Recently I wrote here about a paper Guillermo Calvo prepared for the IMF in 1991, on “The Perils of Sterilization.” I also asked Professor Calvo, now of Columbia University’s School of International and Public Affairs, for some further elucidation of that paper, and how his insights there may apply to the present situation in Europe, where the ECB has committed to “sterilize” its Outright Monetary Transactions.
Calvo replied that the situation in Europe is different from that of the emerging market nations he had in mind in 1991, where the central bank was part of the problem. In Europe, there is a chance that ECB bonds will be considered safe assets, in which case the program could be successful. For further discussion, he referred me to a very recent paper of his on the Price Theory of Money.
That paper is fascinating, in part because it pins a good deal of explanatory power and for that matter a lot of hope on the “stickiness” of wages and prices, something that is but a footnote in much of economics’ literature. Whether one accepts Calvo’s inferences or not, they may elucidate many of the quests for alpha in our time, a time when monetary policy and its decisions seem central to investment strategies through much of the world. Thus it is worth expounding here. The following is a brief paraphrase of Calvo’s theory, with a lot of direct quotations, and without further editorial comment from me.
Price Theory of Money
The phrase “price theory of money” has been used by others, and it’s such a natural complement/contrary to “quantity theory of money,” that one would be surprised if it hadn’t been.
The underlying idea behind Calvo’s use of the term is that people value fiat money, [which, as he says up front, “contains the seeds of its own destruction”] because and to the extent that wages and prices are sticky. This is an answer to the question why has fiat money not disappeared, why has dissatisfaction with ‘mere paper’ not already driven people into a barter economy or the use of the precious metals as de facto currency.
One common answer is that the government supports its own fiat money in various ways, notably through legal tender laws and the requirement that taxes be paid in such a way. But Calvo thinks that answer inadequate. Even if such “buttressing [were] completely absent,” he says, he would expect use of the fiat dollars to continue.
The reason he believes this is that suppliers of goods and services “broadcast, far and wide, their willingness to take fiat money in exchange for the wages and services they own. Moreover, they reaffirm their willingness to do so over extended stretches of time….” So regularly that it can become boring. Further, they often promise to hold prices constant, even during inflationary times. Thus, gold “may not succeed in debunking the US dollar … unless gold becomes a unit of account and, more to the point, a substantial share of prices and wages are quoted in terms of gold,” and this seems to Calvo unlikely.

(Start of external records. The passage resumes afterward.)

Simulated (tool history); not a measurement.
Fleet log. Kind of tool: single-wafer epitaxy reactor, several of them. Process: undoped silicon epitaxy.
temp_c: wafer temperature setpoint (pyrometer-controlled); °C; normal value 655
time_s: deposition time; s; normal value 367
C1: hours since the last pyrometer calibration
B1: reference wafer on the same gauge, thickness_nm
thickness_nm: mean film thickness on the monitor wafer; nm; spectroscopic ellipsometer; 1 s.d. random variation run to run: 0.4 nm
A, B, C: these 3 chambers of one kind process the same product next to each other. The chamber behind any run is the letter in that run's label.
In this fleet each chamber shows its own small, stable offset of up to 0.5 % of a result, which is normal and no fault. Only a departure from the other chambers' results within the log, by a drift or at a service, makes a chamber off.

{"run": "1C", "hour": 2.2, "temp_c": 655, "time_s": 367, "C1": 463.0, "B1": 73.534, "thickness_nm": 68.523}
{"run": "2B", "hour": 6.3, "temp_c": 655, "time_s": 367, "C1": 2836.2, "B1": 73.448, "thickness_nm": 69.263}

For non-goldbugs, though: of what significance is this theory, the invocation of the stickiness of prices as a support of fiat money? It offers Calvo an “optic” for looking at such questions as whether the euro will survive. After all, if enough European firms and individual keep posting their prices, or contracting for wages, in euro terms, then the euro may survive whatever the political machinations.
Two Distinct Liquidity Traps
From this follow the following further observations: certain fixed-income assets, benefitting from both the perception of low counterparty risk and this stickiness of prices, can become quasi-moneys; that helps us understand the rise of the asset-backed securities a decade ago – the private sector had a great incentive to generate quasi-monies. Further (as more recent experience indicates) the value of these quasi-monies can suddenly disappear (“massively evaporate” as Calvo puts it) into a liquidity trap.
Now, none of this gets us back to the Keynesian “liquidity trap” familiar to those who studied mainstream economics even at the undergraduate level. Keynes said, putting it quite roughly, that the Depression of the ‘30s was a vicious cycle in which people hoarded cash in their pillow cases and mattresses because there weren’t any decent investment opportunities, and there continued to be no good investment opportunities because all the cash hidden in pillow cases made their development impossible.
Calvo’s liquidity trap is of a very different sort, a “supply side” analog. Thus, he gives it a different name “Prospero’s Liquidity Trap.” [Why this name? So far as I can tell, it is because Calvo sees the magic involved in his liquidity trap as in some sense more benevolent than that of Keynes’ liquidity trap, thus he sees here the contrast between Prospero and Sycorax in Shakespeare’s The Tempest. But working through the allusion would be more trouble than it’s worth for us.]
The PLT is a different vicious cycle. A “massive collapse in the nominal price of a significant number of means of payments” Calvo says, undermines the safety of loan collaterals, undermines credit flows, and thus undermines output and employment in a matter that “cannot be easily undone.” The engine of debt sputters out, and is inclined to stay out.
The Re-creation of Safe Assets
The engine almost certainly can’t be restarted, Calvo says, by fiscal policy. Keynesian fiscal stimulus after a PLT has been sprung will prove a feeble response.
Thus, government and central banks have an essential monetary task before them once a society has fallen into PLT. They have to create sufficient “safe assets” to allow the resumption of collaterals and credit flows.
Here we see the reason why Calvo believes the present situation in the U.S. and Europe quite distinct from that to those to which he alluded in his 1991 paper. He believes that prices in developed economies remain sticky, so fiat monies remain viable, and the central banks have an opportunity to re-create Safe Assets, re-starting the engine of debt.